All About Heaven?
Fox News interviewed former president Donald Trump in early June and among the questions was one on the meaning of religion.
I’ll provide his answer, but first, a caveat. This is not a blog about politics, although like with all issues, the interests of faith and politics often overlap; that is, advocating for faith eventually may take you to advocating for or against a candidate or political issue.
So, here’s what the former president said, according to several news outlets. I have made no changes to the text.
“Religion is such a great thing. It keeps you, you know, there’s something to be good about. You want to be good; you want to…It’s so important. And I don’t know if it’s explained. Right. I don’t know if I’m explaining it right now, but when you have something like that, you want to be good. You want to go to heaven, okay? You want to go to heaven.”
Why Be Good?
“If you don’t have heaven, you almost say, ‘Oh, what’s what’s the reason?’ ‘Why do I have to be good? Let’s not be good. What difference does it make?’”
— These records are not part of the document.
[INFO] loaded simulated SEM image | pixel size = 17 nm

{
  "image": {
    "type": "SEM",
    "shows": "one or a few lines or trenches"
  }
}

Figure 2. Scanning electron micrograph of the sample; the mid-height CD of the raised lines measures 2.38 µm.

What I believe the former president is saying is that religion is about being good so you can go to heaven. And that view, I believe, is partly correct but from the Christian viewpoint, way too simplistic.
In their never-ending efforts to test Jesus, the Pharisees – specifically one of them who is “a lawyer,” according to Matthew’s gospel – asks Jesus, “Teacher, which is the greatest commandment in the law?”
Jesus’ famous response: “You shall love the Lord your God with all your heart, and with all your soul, and with all your mind. This is the greatest and first commandment. And a second is like it, you shall love your neighbor as yourself.”
The Shema
The first part of this greatest commandment – called the Shema – was so important to the ancient Hebrews (and to some observant Jews today) that many wore these words on parchment inside a phylactery – a small box attached to the forehead to show that the wearer always kept these words “in front of their minds.”
These two commandments imply much more than being good to attain heaven. For one thing, they imply total commitment, to God and to one another. And for many Christians, keeping the second is also keeping the first.
By way of contrast, I recall years ago stopping in Kearney, MO, just north of Kansas City, at a gas station and going to the men’s room. I overheard a conversation between two locals, in which one man said, “Henrietta asked me to go to church with her.” The other man asked, “Did you go?”
“Yes,” replied the first man. The second man said, “Religion’s OK as long as you don’t take it seriously.”
This subject makes me recall another verse in the Bible, this one from the Letter of James. The author is said to have been the half-brother of Jesus and among the leaders of the early Christian community in Jerusalem. But it was written in Greek, which is among the reasons some scholars question its authorship, saying that it’s unlikely that Jesus’ brother, James, could have been schooled so well in Greek.
Religion Pure and Undefiled
In any case, James writes: “Religion that is pure and undefiled before God and the Father is this, to care for orphans and widows in their affliction and to keep oneself unstained by the world.”
In other words, “true religion” compels its adherents to care for others, especially those who most need care. And it means not adopting the values of “the world,” which in Jesus’ time and in ours, means the values that contradict Jesus’ teaching.
So, is “being good to go to heaven” important for someone searching for God in the Christian tradition? Yes, but I believe the goal should be in the background for most believers and that taking the two greatest commandments seriously is a requisite for practicing true religion.